Words to live by, no? Well not for me anymore. That used to be my modus operandi (no I am not a masochist). My old story was if I wasn’t in pain then I wasn’t making progress. It amazes me how much I really took that belief to heart. Much of my life has been spent in close relation to pain – whether it was physically through a myriad of accidents, injuries, or operations, or creating emotional pain in my relationships with myself and others. Pain was my friend. We hung out together.
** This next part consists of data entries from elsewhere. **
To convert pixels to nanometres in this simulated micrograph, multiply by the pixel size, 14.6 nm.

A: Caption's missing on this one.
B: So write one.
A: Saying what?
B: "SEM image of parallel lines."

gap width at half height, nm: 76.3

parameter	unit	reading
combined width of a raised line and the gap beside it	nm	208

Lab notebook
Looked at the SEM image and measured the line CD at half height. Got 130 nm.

I also prided myself on having a very high pain tolerance. When the relationship to pain becomes as intimate as it did with me, the sensation of pain is virtually welcomed. I got good at concealing pain and just living with it. Over the past 7 or 8 years I have become gradually “pain adverse”. The feeling of pain doesn’t feel as comfortable or as manageable as it used to. I’ve begun to really experience how pleasure feels in my physical and emotional body. It feels really nice.

Pain can also be about boundaries. I’ll give you a good example that happened to me last Tuesday. I went to the dentist for a teeth cleaning. Next life I’m requesting wonderful perfect cavity free teeth. In this life I’m not so lucky. Suffice to say many a dentist has had their fingers in my mouth and it doesn’t bring me joy anymore. So anyway, the hygienist is cleaning my teeth with the spiky pick like instrument probing my gums to see how deep the pockets are. One gum in particular was really tender. I grunted and mumbled that it hurt. (Don’t you get annoyed when with a mouthful of suction devices, tools and fingers dentists think they can carry on a conversation with you?) She kept working it. I asked her to stop. She said she needed to measure the depth and it was for my own health. I explained in a very firm tone that I was there to have my teeth cleaned and if she was going to continue hurting me than I was going to leave.

Now many of you reading this might say “duh”! It’s a no-brainer right to say please stop hurting me? For me it was an epiphany. Normally I would sit there and go through the pain and not say a word. In this case I didn’t feel like being in pain and said so. I felt ecstatic at this simple revelation. I thought back to all the experiences in my life (physical or emotional) that the No Pain No Gain theory was in effect. In so many instances I allowed pain into my life due to a lack of boundaries. What if I made a new choice? What if I said “that hurts, please stop”? Or was the expectation, for whatever distorted reason, to suck it up and take the pain? So much of “being a man” is wrapped around that faulty expectation. Now I make an effort to check in with myself and see how it feels. If it doesn’t feel good I can choose to say no.

I also haven’t given up doing the activities I love (snowboarding, cycling, motorcycling) I now do it without the reckless abandon I used to or without the underlying belief that pain is what I need to experience to feel good. I also have stopped playing in relationships that conjure emotional pain (ok as much as possible – see blog Two Out of Three…). It’s an amazing place to get to after spending so much of my life living the old adage.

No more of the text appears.